Limits
Some limits had to be established on what capitalism could do to the land, the waters, the air, the earth. One of the first acts was, the Government created Yellowstone National Park, the world’s first national park. That was 1872. It was done because the land was simply too beautiful, too special to allow the economic system to despoil the forest, the soil, the streams and rivers, the natural beauty by turning the trees into railroad ties, sheds, barns and houses.
Yellowstone National Park was the first step in an awakening. Slowly some people began to realize that soil, clean water, habitat for wild animals and maybe even the natural beauty of the forest have value. Even though the value of wildlife habitat, soil, air and other resources couldn’t be measured in dollars, there were getting to be examples of the costs of lost productivity from eroded soil, polluted water, destroyed plants and animals. When there was no more virgin prairie to be plowed for new corn, and wheat fields, when there were no more virgin forests to cut big trees from, some people could see there was a dollar cost to not sustaining the productivity of the continent’s natural resources. However, that was, and still is, a big picture and big pictures are tough to take in and internalize their meaning. All too often, nothing changes. It comes down to the question, “If the health and productivity of the mountains, valleys and plains is damaged, how can gleaming cities thrive?” The answer, “They can’t.”

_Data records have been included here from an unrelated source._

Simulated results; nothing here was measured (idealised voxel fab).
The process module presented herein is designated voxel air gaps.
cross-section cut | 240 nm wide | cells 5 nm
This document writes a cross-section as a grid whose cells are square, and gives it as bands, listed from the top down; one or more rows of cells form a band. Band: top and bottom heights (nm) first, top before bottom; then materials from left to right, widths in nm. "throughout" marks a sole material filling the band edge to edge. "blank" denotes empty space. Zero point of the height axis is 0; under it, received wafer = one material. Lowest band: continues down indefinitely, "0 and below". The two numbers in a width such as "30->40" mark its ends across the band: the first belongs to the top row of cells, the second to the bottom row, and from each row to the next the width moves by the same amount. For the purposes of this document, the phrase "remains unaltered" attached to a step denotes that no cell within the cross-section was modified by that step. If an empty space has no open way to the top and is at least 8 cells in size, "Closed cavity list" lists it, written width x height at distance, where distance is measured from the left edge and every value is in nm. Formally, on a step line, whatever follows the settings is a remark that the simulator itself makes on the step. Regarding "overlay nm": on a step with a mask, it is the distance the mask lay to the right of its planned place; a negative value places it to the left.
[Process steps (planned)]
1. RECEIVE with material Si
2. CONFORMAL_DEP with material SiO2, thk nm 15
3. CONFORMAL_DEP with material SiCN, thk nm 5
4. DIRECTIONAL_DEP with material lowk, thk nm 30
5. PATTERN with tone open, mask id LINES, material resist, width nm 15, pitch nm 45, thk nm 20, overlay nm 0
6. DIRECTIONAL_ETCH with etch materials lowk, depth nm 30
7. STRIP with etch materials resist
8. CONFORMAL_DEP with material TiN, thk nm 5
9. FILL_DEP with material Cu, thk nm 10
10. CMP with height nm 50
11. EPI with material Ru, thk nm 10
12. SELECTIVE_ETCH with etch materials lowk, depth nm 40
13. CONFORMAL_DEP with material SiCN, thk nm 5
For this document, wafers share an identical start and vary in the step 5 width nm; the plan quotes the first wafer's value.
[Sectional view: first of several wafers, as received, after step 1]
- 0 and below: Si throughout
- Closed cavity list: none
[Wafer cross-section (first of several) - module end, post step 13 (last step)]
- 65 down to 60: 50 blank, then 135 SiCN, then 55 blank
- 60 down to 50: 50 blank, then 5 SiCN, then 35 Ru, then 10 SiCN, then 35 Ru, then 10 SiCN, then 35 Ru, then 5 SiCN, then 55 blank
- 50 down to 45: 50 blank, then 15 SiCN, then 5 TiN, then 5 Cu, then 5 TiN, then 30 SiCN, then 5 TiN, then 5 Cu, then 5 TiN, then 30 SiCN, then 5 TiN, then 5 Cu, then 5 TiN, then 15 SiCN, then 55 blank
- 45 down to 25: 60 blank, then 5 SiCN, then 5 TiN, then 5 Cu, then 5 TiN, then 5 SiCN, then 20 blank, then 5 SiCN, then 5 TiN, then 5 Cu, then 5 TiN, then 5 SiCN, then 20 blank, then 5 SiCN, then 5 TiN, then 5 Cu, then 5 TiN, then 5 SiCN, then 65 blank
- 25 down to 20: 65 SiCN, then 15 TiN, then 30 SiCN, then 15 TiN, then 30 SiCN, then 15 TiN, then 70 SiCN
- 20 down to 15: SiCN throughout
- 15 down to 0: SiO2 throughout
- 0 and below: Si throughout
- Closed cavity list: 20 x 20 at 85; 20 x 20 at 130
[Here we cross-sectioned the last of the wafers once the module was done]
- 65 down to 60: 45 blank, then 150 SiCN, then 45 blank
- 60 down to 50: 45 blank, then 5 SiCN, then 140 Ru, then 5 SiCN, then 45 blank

Water in the West is an example worth considering. West of the 100th Meridian, running north and south through mid-Nebraska and mid-Texas, the annual rainfall is less than 20 inches per year. That is significant because 20 inches is not enough moisture to grow crops without irrigation and not enough to supply the water cities need. The high mountains are the valleys savior because those peaks accumulate a lot of snow, much more than the valleys where the cities and farms are. The great cities of the West exist because they have extensive systems of reservoirs to store water from melting mountain snow and canals that transport reservoir water to cities and field crops. Here’s the kicker, in the American west all the places that are suitable for large water reservoirs are now occupied with large water reservoirs. There are no other places to build big reservoirs for existing or future cities. We may get by with that, IF the forests and grasslands upstream from the reservoirs are kept healthy. Here’s why. When forests and grasslands are over-cut, over-grazed, and/or severely burned, the soils are exposed to erosion. Rushing water carries the eroded soil particles down stream to rivers and eventually into the still water of some city’s reservoir where the soil particles settle out and become the muddy bottom. The mud builds up, there is less and less room for water. Dredging is horrendously expensive. Water shortage!! Water would be rationed in cities. Golf courses and car washes would be the first to close, it would get worse from there on.
This is only one example why shinning cities cannot be sustained if the forests, grasslands, croplands, soils, clean water, wild animals and natural beauty are ignored, or worse, intentionally abused for dollar profits. The cost of mistreating the land will be paid, sometime, probably installment by installment, until, gradually, we’ve lost much of what makes our life enjoyable and even possible. That has happened many times, many places in the past, it is just this time, there are no new places to go.
On the plus side, we know how to take care of watersheds to protect soil and water quality and quantity, it is a matter of awareness and commitment to good management based on good science and taking the long view and paying for all the costs as we go. For example, we know there is such a thing as “natural water storage” that can increase the amount of water stored for cities and crop land without building more dams. Natural water storage is simply the water that fills in between mineral particles and decaying organic matter that make up healthy soils. There is a lot of spaces between the solids that can fill with water form melting snow and rains during wet seasons and provide significant amounts of water storage for cities and irrigating crops. It involves converting small grassland valleys above reservoirs back to valleys of willows and beaver dams as they were before settlement, farming and ranching. These wetland systems stored tremendous amounts of water in the soil and thousands of beaver dams releasing the water slowly throughout the summer. Wetland ecosystems could be recreated, but the water users would have to buy the privately owned ranches and change the livestock from cows to beavers and the vegetation from grass to willows. It could be done, the science is there, and it would probably be a relatively cheap way to get more water, and it would be clean water. We could do that. It would take commitment, money, cooperation and long-range planning.